When I think about people’s desire to feel powerful, I usually think about people being driven to achieve. But a recent conversation made me realize that power can actually drive people the opposite way.
This woman definitely has a strong need for power. She is well-educated, and has taken every opportunity to get a wealth of experience. She’s one of those people who does professional reading for fun. She’s a hard-worker, and is respected in her workplace. She wants to be the best that she can be.
Her problem? Her dream job had come open. What? How could this possibly be a problem?
She explained that she really loved her current job, and felt she was doing important work. What if she left that position, only to find that her dream job wasn’t such a dream? The new job would most certainly be a challenge – what if she got in over her head?
As we talked, I realized that her need for power might actually be leading her to underachieve. She felt competent in her current position, but the fear that she would lose that feeling in a new position was paralyzing her.

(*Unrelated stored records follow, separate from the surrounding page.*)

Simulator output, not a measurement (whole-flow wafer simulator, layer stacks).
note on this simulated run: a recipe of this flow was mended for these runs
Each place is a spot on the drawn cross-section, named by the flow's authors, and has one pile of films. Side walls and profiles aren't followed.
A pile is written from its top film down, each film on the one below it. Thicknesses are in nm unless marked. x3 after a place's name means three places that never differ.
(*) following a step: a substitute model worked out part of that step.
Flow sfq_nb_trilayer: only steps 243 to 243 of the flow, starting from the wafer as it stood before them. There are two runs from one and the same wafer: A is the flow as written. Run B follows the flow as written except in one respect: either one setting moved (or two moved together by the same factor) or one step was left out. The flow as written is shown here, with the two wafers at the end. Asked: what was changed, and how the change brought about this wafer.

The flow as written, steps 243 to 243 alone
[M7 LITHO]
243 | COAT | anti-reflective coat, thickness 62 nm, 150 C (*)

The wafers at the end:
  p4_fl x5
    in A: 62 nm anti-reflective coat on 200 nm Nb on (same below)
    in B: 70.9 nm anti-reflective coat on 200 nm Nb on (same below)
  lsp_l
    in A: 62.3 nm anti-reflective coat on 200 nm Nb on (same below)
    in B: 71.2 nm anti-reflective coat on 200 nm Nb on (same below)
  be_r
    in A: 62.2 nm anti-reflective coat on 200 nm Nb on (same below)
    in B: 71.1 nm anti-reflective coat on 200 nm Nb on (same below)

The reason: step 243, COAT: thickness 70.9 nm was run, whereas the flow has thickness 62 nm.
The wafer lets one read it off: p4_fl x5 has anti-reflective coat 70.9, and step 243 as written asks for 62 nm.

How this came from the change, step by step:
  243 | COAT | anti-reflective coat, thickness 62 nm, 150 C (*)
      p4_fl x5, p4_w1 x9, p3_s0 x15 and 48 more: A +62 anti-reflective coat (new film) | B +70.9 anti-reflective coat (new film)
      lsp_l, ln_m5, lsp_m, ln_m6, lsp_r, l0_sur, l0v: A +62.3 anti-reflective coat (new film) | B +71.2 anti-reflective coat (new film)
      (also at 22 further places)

It made me think about some of my students that I have seen as unmotivated and not caring about school. Is it possible that I’ve got it completely wrong? Perhaps for some of these kids, it’s not that they don’t care about achieving, but, in fact, that they care so much that they are afraid to try and fail? Does their desire to feel powerful actually keep them from taking chances?
Behaviour can truly be deceiving. We can never really know what is going on inside of a person that is driving their decisions – until we ask and listen.
And then, we may have the opportunity to help someone with what they are truly struggling with.